US regional casino operator Boyd Gaming has made its second major deal this week by acquiring the Valley Forge Casino Resort in Pennsylvania.
On Thursday, Boyd announced that it had reached a deal with Valley Forge Convention Center Partners L.P. to acquire the casino in King of Prussia, Pennsylvania for $280.5m in cash.
The purchase price represents an implied multiple of 7x EBITDA, and Boyd expects the deal to be immediately accretive to its earnings. Boyd will use incremental debt financing to fund the deal, which the company expects will close in Q3 2018.
Valley Forge currently offers 600 slot machines, 50 table games and nearly 500 hotel rooms, but the property plans to add around 250 more slots early in the new year, thanks to the new wiggle room afforded Category 3 license holders like Valley Forge in the wide-ranging gambling expansion bill the state approved last month.

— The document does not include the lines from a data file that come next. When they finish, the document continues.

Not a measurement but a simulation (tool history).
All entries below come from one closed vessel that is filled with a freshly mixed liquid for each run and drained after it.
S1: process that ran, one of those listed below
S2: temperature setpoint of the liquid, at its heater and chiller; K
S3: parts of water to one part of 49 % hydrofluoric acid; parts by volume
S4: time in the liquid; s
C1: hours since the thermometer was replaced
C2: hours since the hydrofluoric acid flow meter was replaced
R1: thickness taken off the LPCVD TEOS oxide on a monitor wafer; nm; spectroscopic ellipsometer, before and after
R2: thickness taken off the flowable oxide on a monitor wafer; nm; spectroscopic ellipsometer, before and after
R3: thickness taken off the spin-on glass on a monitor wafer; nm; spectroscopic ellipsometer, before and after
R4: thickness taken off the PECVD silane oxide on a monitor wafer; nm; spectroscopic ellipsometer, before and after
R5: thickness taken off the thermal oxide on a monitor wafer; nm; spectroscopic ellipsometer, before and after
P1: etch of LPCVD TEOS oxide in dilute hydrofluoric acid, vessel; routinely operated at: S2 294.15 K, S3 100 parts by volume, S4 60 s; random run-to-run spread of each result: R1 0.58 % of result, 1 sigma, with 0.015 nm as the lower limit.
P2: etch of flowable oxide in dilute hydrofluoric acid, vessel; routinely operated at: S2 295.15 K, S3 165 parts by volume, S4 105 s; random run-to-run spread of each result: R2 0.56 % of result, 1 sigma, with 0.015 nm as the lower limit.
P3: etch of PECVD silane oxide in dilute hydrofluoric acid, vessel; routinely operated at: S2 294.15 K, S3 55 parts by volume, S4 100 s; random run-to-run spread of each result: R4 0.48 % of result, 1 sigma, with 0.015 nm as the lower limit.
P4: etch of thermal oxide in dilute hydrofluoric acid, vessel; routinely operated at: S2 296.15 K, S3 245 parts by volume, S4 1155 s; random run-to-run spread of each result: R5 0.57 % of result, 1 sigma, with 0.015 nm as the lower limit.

That legislation also allowed Category 3 ‘resort’ casinos to drop their much-loathed customer admission fees, which Boyd expects, along with the added slots, will help drive increased customer traffic to the property.
Valley Forge earned slots revenue of $80.2m in the state’s most recent fiscal year, next to last of the state’s 12 casino operators. Valley Forge fared better on the table games chart, ranking ninth with $34.3m, although this was down 7% from the previous fiscal year. November 2017’s table chart put Valley Forge in eighth spot thanks to revenue spiking by nearly one-third.
Boyd CEO Keith Smith celebrated his company planting its flag in the country’s second-largest commercial gaming state as “another excellent opportunity to further grow and diversify our nationwide portfolio.”
Smith also hinted that Boyd was interested in participating in Pennsylvania’s upcoming launch of online gambling operations, noting that the gaming legislation allowed for “the introduction of new forms of gaming.” There’s also the potential to launch sports betting operations, pending next year’s Supreme Court decision on New Jersey’s bid to overturn the federal betting ban.
Thursday’s announcement follows just days after Boyd agreed to buy four Pinnacle Entertainment casinos, as part of that company’s absorption by rival Penn National Gaming. Boyd now operates 29 properties across 10 states.